Volunteers reopen trails at former Dutch Hill Ski Area
READSBORO — All they need now is some snow, which shouldn't be a problem in this Southern Vermont hilltown.
Volunteers with the Dutch Hill Alliance of Skiers and Hikers have cleared some of the overgrown trails of the former downhill ski area off Route 100, carving out a winter recreation site for back-country and cross-country skiing, sledding, snowshoeing and more.
"This is really looking nice," said Bill Beattie, president of the organization. "We are excited; there is definitely going to be skiing this winter."
He said volunteers from as far as Albany, N.Y., and Sutton, Mass., had heard of the ongoing project and showed up for trail-opening work sessions during September and October. They were joined by members of the local organization — a recently formed chapter of the Catamount Trail Association — most of whom live in Southern Vermont or nearby Berkshire County in Massachusetts.
Beattie said the work parties were held on weekends and during the week, with crews ranging from a high of 17 to a few individuals from the immediate area — known as the Heartwellville section of Readsboro.
Beattie lives about eight miles away, in Clarksburg, Mass.
The trail work is being undertaken in cooperation with the U.S. Forest Service, as the former ski area, which closed in 1985, now is part of the Green Mountain National Forest.
In late 2016, the Forest Service issued a management plan that covered timber harvesting, wildlife enhancement and recreation goals for thousands of acres of the national forest south of Route 9. As part of that plan, an 87-acre section of the northern half of the historic ski area was designated for non-motorized winter recreation.
To carry out some of the forest improvement initiatives, the Forest Service identified partnering with volunteer groups as essential. Members of DHASH, which organized and incorporated around the time the forest plan was rolled out, stepped in to help coordinate the Dutch Hill project and provide some labor.

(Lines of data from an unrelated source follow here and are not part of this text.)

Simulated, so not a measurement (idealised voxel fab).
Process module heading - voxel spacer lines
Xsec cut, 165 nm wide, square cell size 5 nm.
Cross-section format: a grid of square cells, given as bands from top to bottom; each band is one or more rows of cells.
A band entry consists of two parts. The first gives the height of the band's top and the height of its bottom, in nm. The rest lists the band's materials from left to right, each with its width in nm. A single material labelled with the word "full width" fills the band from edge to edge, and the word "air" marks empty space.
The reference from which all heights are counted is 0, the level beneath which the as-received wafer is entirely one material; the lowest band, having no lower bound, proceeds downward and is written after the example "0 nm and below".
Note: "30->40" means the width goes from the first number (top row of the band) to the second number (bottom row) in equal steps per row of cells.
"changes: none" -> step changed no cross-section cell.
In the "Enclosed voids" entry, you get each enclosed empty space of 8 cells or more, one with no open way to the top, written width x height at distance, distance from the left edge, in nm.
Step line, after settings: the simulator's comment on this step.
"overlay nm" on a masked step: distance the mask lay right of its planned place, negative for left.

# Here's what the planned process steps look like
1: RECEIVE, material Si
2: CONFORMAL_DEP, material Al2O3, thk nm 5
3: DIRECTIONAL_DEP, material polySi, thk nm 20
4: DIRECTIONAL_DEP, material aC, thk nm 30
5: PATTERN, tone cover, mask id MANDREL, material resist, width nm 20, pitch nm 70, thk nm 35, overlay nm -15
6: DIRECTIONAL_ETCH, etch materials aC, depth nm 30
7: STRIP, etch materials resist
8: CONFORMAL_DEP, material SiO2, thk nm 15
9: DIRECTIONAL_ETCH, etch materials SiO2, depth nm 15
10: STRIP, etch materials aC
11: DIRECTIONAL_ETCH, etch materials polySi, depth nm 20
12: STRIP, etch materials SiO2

Its agreement with the Forest Service specifies the volunteer trail work that will be done, with the Forest Service establishing protocols about what types of vegetation may be cut, when the cutting should take place and in which locations.
Beattie said those considerations include not clear-cutting former ski trails to appear as they did when Dutch Hill was in operation, leaving a glade effect. From a skiing viewpoint, he said, the trees that are left standing are expected to provide some shade to help preserve the snowcover.
The former Yankee Doodle Trail at Dutch Hill has been opened, he said, along with another, more gradual trail to the summit for climbing using ski skins, cross-country skis or snowshoes.
Yankee Doodle was considered and intermediate to expert trail for downhill skiing.
The old Dutch Meadows slope also was opened. That was a beginner's slope, located close to the turnoff from Route 100, which will provide a wide area for skiing, sledding, tubing and similar activities.
Over time, the group plans to open and mark more old Dutch Hill trails in cooperation with the Forest Service, Beattie said, but at the moment, volunteers have called a halt to the trail work during Vermont's deer hunting season.
The former Dutch Hill, which opened in 1945 along with many other small areas during a post-World War II surge in interest in the sport, had a rope tow, T-Bar and J-Bar but no chair lifts. The lift equipment has been removed.
Information about DHASH and a map of the site can be found at www.dhash4vt.org.